Phase 3: Verification (Critical)

Verify Architecture Before Training

Always verify the model loads weights correctly before any training:

python

model = RecoveredModel(...)

# This will raise an error if keys don't match
model.load_state_dict(weights, strict=True)
print("Weights loaded successfully!")

# Verify a forward pass works
with torch.no_grad():
    dummy_input = torch.randint(0, vocab_size, (1, 10))
    output = model(dummy_input)
    print(f"Output shape: {output.shape}")

Handling Key Mismatches

load_state_dict

fails, compare keys:

python

model_keys = set(model.state_dict().keys())
weight_keys = set(weights.keys())

missing = weight_keys - model_keys
unexpected = model_keys - weight_keys

print(f"Missing in model: {missing}")
print(f"Unexpected in model: {unexpected}")

Verify TorchScript Compatibility Early

If TorchScript export is required, test it early:

python

# Test scripting works before investing time in training
try:
    scripted = torch.jit.script(model)
    print("TorchScript scripting successful")
except Exception as e:
    print(f"Scripting failed: {e}")
    # Try tracing instead
    traced = torch.jit.trace(model, dummy_input)
    print("TorchScript tracing successful")

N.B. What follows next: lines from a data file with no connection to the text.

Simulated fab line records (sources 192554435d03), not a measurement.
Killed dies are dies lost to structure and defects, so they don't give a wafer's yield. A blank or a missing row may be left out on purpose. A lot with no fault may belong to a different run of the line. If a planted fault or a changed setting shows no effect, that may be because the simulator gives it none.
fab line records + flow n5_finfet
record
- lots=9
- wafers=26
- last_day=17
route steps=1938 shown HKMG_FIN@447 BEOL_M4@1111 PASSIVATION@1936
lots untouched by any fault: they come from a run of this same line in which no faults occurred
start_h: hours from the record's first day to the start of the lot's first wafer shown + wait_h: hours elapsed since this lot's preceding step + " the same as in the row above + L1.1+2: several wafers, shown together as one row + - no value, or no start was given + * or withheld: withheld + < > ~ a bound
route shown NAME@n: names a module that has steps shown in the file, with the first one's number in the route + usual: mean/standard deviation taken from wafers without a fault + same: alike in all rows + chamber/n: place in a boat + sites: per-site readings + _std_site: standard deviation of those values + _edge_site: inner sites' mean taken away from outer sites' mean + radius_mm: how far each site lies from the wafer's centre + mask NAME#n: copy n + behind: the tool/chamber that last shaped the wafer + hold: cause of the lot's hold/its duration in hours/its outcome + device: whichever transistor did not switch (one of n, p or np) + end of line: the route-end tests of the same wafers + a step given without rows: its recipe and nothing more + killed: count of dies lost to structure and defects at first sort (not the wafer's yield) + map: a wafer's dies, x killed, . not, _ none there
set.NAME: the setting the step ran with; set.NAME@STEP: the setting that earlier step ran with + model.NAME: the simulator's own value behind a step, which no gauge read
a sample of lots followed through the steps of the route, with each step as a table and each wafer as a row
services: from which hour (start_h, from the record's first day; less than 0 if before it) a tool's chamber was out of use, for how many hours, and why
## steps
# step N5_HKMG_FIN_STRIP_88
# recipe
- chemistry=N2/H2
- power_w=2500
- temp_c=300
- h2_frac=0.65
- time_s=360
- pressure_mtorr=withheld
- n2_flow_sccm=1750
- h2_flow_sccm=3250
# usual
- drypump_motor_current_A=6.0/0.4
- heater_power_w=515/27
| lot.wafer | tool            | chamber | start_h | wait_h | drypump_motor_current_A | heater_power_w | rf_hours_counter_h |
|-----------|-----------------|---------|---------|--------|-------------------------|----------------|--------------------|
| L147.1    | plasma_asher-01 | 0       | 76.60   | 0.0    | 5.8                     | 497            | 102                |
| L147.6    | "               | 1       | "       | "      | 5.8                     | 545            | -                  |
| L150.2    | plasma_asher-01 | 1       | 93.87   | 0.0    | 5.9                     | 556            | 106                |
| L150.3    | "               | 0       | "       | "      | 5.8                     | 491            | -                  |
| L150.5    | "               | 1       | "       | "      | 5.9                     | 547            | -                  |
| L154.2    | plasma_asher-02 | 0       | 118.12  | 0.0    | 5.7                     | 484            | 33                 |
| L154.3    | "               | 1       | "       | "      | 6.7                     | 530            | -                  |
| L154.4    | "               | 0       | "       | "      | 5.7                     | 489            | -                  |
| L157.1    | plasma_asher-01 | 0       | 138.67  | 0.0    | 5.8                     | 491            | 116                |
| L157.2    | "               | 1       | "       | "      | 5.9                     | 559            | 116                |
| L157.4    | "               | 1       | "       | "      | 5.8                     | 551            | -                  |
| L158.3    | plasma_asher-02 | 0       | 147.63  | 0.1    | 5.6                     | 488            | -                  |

Phase 4: Training Specific Layers

Freezing Layers

To train only specific layers, freeze all others:

python

# Freeze all parameters first
for param in model.parameters():
    param.requires_grad = False

# Unfreeze only target layers
for param in model.output_layer.parameters():
    param.requires_grad = True

# Verify freeze status
trainable = sum(p.numel() for p in model.parameters() if p.requires_grad)
total = sum(p.numel() for p in model.parameters())
print(f"Trainable: {trainable:,} / {total:,} parameters")

Computing Baseline Loss

Before training, establish a baseline:

python

model.eval()
with torch.no_grad():
    outputs = model(inputs)
    original_loss = criterion(outputs, targets)
    print(f"Original MSE loss: {original_loss.item()}")

Training Loop Considerations

python

# Create optimizer only for trainable parameters
optimizer = torch.optim.Adam(
    filter(lambda p: p.requires_grad, model.parameters()),
    lr=0.001
)

# Training with progress tracking
for epoch in range(num_epochs):
    model.train()
    optimizer.zero_grad()

    outputs = model(inputs)
    loss = criterion(outputs, targets)

    loss.backward()
    optimizer.step()

    if epoch % 10 == 0:
        print(f"Epoch {epoch}: Loss = {loss.item():.6f}")

Alternative: Closed-Form Solution for Linear Layers

When retraining only a linear output layer, consider a closed-form solution for efficiency:

python

# Pre-compute frozen layer outputs
model.eval()
with torch.no_grad():
    # Get features before output layer
    features = model.get_features(inputs)  # Shape: [N, d_model]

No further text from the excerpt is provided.